So i had to be a little more specific.
If we decide to really start the code contest, the rules should be as clear as possible, but why should they be fully specified now as it's likely that nothing will be done ?
your questions or tasks tend to be non fitting for a scripting language.
It makes little to no sense to use Python directly for such things, or only to write appropriate bindings or modules as part of a system integration.

This thread is "python on amiga", not "python at work".
That is true. My argument is still valid here, since code-reuse and manageability by others are platform independent virtues.

No, because it is the thread's topic.
Python coding has to do with Amiga coding, since you can code in Python on a Amiga...

I wrote "iff image", which was assumed to mean ilbm.

I'd really like to see actual code doing that.

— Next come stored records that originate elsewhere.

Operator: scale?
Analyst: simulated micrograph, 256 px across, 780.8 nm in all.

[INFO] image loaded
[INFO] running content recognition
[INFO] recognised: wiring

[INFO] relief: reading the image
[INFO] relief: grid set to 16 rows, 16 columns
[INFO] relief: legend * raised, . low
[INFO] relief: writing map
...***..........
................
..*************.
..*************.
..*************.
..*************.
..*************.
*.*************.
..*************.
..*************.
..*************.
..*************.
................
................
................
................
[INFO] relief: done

But the situation isn't different with asm (on which it's very easy for me to load and show an iff file due to my existing loading routine), maybe 'xcept on one point : Amiga asm isn't a moving target. It will hardly ever change.
So maybe writing a routine for some task may take longer (NOT for that one, though).
But it will also last longer. A routine for life, instead of a routine that will have compatibility problems when next major version of the language comes out.
What happened to python 2.x programs already when 3.x came out ?
I made the point myself earlier and was admitting that keeping up with the development of such languages is problematic.
Since Python introduces some incompatibilities as it moved from 2.x to 3.x this is an even bigger problem, so some programs need to be adjusted or need a 2.x interpreter to run. It took some years, but 3.x is now widely accepted und the vast majority of applications use it.
That is the reason, why a newer version for the Amiga would be nice.

Your 68k assembler will also not work on a newer machines, or you have to provide an emulator to do so.

So now i must be doing YOUR work ? Remember, it's YOU who said this lib would do the job !
For me it's a lot easier to use some asm replay routine...
To which a Python module could point.
Handling such low-level stuff is surely not the stronghold of a scripting language, and you would resort to C or assembler to provide libraries or modules doing this.

It's indeed closer. And now, by having seen it, it looks simpler to actually do that in asm.
but that asm code will not run on anything else, the Python code will.

I'm not aiming at something specific.

The target wasn't supposed to be clearly defined to start with...
It was just raw idea, and then instead of simply choosing one you throw library names.
because that is exactly what you would do in a scripting language like Python: use modules and libraries, that provide the functionality you need.

And again, it wasn't supposed to be fully defined either. I just had to be more specific to prevent you from just throwing in some existing function.

Anyway, this was just what my actual asm routine provides...
fine. again something you can reuse in a higher level scripting language through a module or library.

It was about saying that while both tools are inappropriate for the task, one is less inappropriate than the other.
was it?

And now criticizing is forbidden so i should just stop ?
you agreeing with Bruce that Cython is "shit piled on shit" does not qualify as constructive criticism.

Since when being better than the worse means being good ?
you stated that 99% of all languages may be "shit".
You also admitted to have failed, to come up with something better by yourself.
No shame here: it would have been great, if you had and maybe I would love to use it, if you did...

But since we can not apply moral criteria to programming languages, it is not possible to judge them to be absolutely good or bad in that sense. "Good" is here a relative statement and applies to languages that are better than others.

Every language has its warts.
But replacing arexx by python or lua isn't very clever for the simple reason they don't have built-in port to send commands to other programs.

Why replacing?
No one suggested that.

Accommodating and juxtaposing would be the way to go.

The OS4 way of adjusting Python to make use of Arexx-ports is a reasonable way - MorphOS did the same for Lua

"Lupa" gives you a bridge between Lua and Python.

Arexx also does not have big runtime.
Anyway, the point was - once again - it is here all about python on amiga, not python on windows or at work.
And (some) Amiga users would benefit from a newer version ...

Last edited by Gorf; 05 November 2019 at 16:26.